Agent Groups in Uproar Over IATA Distribution Plan
by Michèle McDonaldIATA approved a proposal for a new airline distribution capability that travel agents fear will upend the current distribution model and bring an end to price transparency.
And while IATA has repeatedly called its New Distribution Capability (NDC) project a collaborative effort among all stakeholders in the distribution chain, travel agency groups say they have been left out in the cold.
In a speech at IATA’s World Passenger Symposium in Abu Dhabi, chief executive Tony Tyler said the association is taking a “partnership approach” to the project. It was an assertion that ASTA found stunning. “Nothing could be further from the truth,” ASTA said.
Infuriated & frustrated
Nina Meyer, ASTA chief executive officer, said in a statement that “ASTA sees nothing in the IATA process to create NDC that resembles full and open transparent collaboration with the travel agency community.”
The Association of Canadian Travel Agencies (ACTA) declared itself “infuriated” and “frustrated” by IATA’s claim that its approach is collaborative.
“It has been ‘transparent’ to ACTA that Mr. Tyler and his team have not been forthcoming and have no intention to open up as it relates to the development of the New Distribution Capability,” ACTA president David McCaig said.
Global group upset too
Lars Thykier, chairman of the World Travel Agents Associations Alliance, said IATA had initiated no contact with the organization regarding the project. “If you want to work with us, it’s a strange way of going about it,” he told Travel Market Report.
At a meeting of an IATA-travel agency work group prior to the World Passenger Symposium, IATA representatives did not even bring up the topic, he said.
However, the WTAAA has managed to “push ourselves through some doors,” he said. The global group will have a representative at a meeting of the IATA Working Group on NDC in Montreal in late November.
ASTA blocked
ASTA was less welcome. Meyer said ASTA wanted to attend the meeting as an observer and “was told that neither it nor any other agency associations would have access to the development process for NDC.”

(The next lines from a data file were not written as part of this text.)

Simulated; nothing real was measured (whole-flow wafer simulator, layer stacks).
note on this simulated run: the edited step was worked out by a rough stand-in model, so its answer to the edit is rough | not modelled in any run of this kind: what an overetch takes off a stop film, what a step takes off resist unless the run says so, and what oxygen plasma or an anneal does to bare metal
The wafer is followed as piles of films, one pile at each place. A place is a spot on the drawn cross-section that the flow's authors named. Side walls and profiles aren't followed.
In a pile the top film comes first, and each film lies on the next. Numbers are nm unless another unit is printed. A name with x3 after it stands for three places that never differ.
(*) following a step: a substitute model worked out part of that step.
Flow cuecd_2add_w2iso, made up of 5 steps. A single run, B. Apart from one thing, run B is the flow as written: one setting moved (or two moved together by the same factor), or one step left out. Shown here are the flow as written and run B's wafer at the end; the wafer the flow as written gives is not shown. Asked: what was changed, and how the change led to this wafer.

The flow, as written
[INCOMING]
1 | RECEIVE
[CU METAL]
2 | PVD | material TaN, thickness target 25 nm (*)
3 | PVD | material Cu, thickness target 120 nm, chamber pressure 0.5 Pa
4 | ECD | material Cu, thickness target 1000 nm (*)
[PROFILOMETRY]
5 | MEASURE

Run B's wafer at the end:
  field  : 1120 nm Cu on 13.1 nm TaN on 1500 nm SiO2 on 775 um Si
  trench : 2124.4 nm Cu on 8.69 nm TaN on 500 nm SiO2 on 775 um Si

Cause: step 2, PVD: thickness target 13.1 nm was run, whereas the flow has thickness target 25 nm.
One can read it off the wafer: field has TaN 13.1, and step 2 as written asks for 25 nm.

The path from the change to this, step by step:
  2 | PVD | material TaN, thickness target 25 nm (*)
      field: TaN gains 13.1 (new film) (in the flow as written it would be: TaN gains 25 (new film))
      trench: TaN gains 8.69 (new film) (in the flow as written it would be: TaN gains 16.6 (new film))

IATA said it was willing to meet separately with ASTA, “but that is far from the full collaboration and openness that IATA is trumpeting,” she said.
Thykier noted that IATA had asked for travel agency volunteers to pilot the new model in 2013 yet has provided little information to agencies about the project. “I don’t know how I could do that if I don’t know what you have in your secret works,” he said.
What it’s all about
While most of the wrangling over transparency has focused on ancillary fees, the New Distribution Capability (NDC) project envisions the dynamic calculation of the airfare itself.
The project would make it possible for airlines to create personalized airfare offers, along with ancillary variables, based on customer data.
The personalized fares would not be filed with ATPCo or the GDSs. Rather, the GDS would provide the airline with the customer’s identity, and the airline would assemble the offer.
Airlines already do that on their websites, Tyler said in his speech. “They can recognize return visitors and make offers based on travel history, loyalty status, credit card brand or other parameter. And customers have complete visibility of additional products and services on offer.
“But for the 60% of air travel that is sold indirectly via travel agents using GDSs, the model is different,” he said.
The problem with GDSs
“The travel offer is put together outside the airline by third parties. The customer is anonymous to the carrier until the transaction occurs. Thus it is impossible for the airline to tailor its offer to the customer via the indirect channel.”
The GDSs also have commoditized the airline product, he said. “Airlines are trying to escape the commoditization trap through differentiation, and merchandizing, such as offering a low, mid and high price point for every offer.
“They are developing products and services, such as special meals, expedited boarding, roomier seats and access to airport lounges,” Tyler said.
“But at the end of the day, the travel agent sees only codes — F, J, Y and their various derivatives. There is no way to tell if your ‘J’ product is a flat bed or an economy class seat with an empty seat beside it.”
An insult to agents
ACTA’s McCaig was particularly incensed by those statements, calling them “insulting”
“Agents sell what is available to them and understand exactly the products in which they are booking their clients, all within an environment that lacks the transparency it deserves,” he said.
And he challenged IATA’s stated goals for the project. “We have no doubt that the long-term intent of the NDC is to reduce or eliminate GDS fees charged to the airlines, which affects the bottom line for the booking agent,” McCaig said.
Speaking at a luncheon of Ensemble’s Canadian members in Las Vegas last week, McCaig went further, saying to agents, “You can kiss your GDS booking incentives goodbye. This will mean millions of dollars of revenue will be lost.
“It’s the most significant threat to your income since the airline commission cuts,” McCaig said.
NDC ‘reverses the model’
Cyril Tetaz, head of marketing, airline distribution, at Amadeus, said that if it is widely adopted, the NDC would make comparison shopping, one of the principal advantages of using a GDS, impossible. “It would completely reverse the model,” he said.
Tetaz questioned how such a system would deal with interlining among airlines.
He also noted that GDSs cache air fares, in effect providing a buffer that protects airline systems from an overwhelming number of hits that could bring them down.
Key players not included
Svend Leirvaag, vice president of industry affairs at Amadeus, noted that IATA’s “so-called collaborative effort” was missing key players – such as the people who actually sell the majority of airline tickets in the world.
“For some reason, IATA is speed-managing this process, and for whatever reason, it felt that it absolutely had to put a resolution to vote at the World Passenger Symposium 2012,” he said. “We thought it would be good to have some other trade representatives.”
Airlines left out too
Agents are not alone in feeling left out. The NDC proposal apparently was pushed through by about 10 large airlines, and some carriers are confused about what the NDC entails for them.
Tetaz said that in one session of the Abu Dhabi conference, airline attendees were asked if they understood that the NDC was not about GDS bypass. “About 40% said it was not clear to them,” he said.
Maria Lenhart contributed to this report.